I can’t cope anymore

May 23rd, 2010by lost_va

Life is just too much for me.  Every way I look, I see signs of my own failure.  I simply cannot overcome my anxiety and depression.  My job has endless hours and endless demands and pressure and endless negativity.  Yet I’m stuck there since I can’t afford to pay this company back for all the training they’ve invested in me.  I don’t think I can do this job any longer; I’m just not smart enough, not quick enough, not able to get things done fast enough.  I really don’t think at this point I can do any job, which will eventually leave me homeless and inpoverished (not like I’m doing all that hot right now).  I see all my friends around me who cope so well, enjoy some career success and affluence, and then there’s me…

My girlfriend constantly nags me about getting engaged, getting pre-engaged, getting married.  I love her, but I cannot stand the pressure.  Once again, I cannot cope.  My mother tells me all the things she needs help with, but I’m in another city and can’t always help her. 

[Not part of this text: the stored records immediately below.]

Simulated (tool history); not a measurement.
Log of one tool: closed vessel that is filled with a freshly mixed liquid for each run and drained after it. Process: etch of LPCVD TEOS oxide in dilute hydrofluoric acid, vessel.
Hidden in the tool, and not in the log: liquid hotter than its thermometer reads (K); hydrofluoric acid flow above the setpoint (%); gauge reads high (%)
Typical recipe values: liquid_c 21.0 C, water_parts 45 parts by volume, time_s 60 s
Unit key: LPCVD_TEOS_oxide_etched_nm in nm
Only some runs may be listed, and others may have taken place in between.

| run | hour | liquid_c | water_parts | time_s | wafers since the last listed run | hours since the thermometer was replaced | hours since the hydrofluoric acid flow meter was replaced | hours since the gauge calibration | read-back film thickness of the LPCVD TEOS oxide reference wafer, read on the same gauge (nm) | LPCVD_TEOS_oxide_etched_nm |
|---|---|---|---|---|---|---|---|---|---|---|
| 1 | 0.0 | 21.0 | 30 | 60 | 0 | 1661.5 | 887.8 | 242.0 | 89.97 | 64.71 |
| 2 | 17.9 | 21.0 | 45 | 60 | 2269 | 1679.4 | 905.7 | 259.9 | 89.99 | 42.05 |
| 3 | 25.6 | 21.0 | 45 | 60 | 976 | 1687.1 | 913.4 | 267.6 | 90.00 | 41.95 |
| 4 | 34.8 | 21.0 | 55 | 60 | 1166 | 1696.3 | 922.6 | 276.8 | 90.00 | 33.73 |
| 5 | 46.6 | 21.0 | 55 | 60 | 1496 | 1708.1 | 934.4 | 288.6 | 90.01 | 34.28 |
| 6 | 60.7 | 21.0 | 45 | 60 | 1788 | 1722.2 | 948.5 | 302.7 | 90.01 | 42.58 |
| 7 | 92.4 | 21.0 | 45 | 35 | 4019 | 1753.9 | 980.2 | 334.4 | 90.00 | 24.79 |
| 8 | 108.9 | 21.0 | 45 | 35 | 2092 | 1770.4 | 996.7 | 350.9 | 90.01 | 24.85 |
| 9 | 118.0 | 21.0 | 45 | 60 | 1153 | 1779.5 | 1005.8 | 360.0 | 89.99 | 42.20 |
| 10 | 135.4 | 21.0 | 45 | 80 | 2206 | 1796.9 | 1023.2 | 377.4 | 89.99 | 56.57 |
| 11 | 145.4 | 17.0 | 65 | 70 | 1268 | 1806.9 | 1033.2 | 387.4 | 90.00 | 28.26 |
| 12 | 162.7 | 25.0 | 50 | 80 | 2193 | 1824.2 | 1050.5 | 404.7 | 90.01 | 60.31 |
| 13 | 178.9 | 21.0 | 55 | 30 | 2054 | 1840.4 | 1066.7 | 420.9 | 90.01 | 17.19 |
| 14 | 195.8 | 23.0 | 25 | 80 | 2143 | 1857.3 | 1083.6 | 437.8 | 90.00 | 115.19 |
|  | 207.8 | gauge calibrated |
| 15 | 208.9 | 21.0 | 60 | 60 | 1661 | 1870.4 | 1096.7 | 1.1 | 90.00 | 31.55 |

It’s all too much now, it really is.  I don’t really consider it suicide at this point.  More like euthanasia; a mercy killing.  I’m sure there’s people and organizations in favor of mercy killing for people like me who just cannot overcome their depression and who just cannot cope with everyday life.  The psychological pain of my life is just to great to bear any longer. 

 I just wasn’t meant to survive in this world. 

They say God has a plan for everyone… I found out his plan for me… a warning to others… don’t let this happen to you. 

Does anyone know any organizations that promote euthanasia for people who are simply hopeless?  I mean, I want to do it right and painless.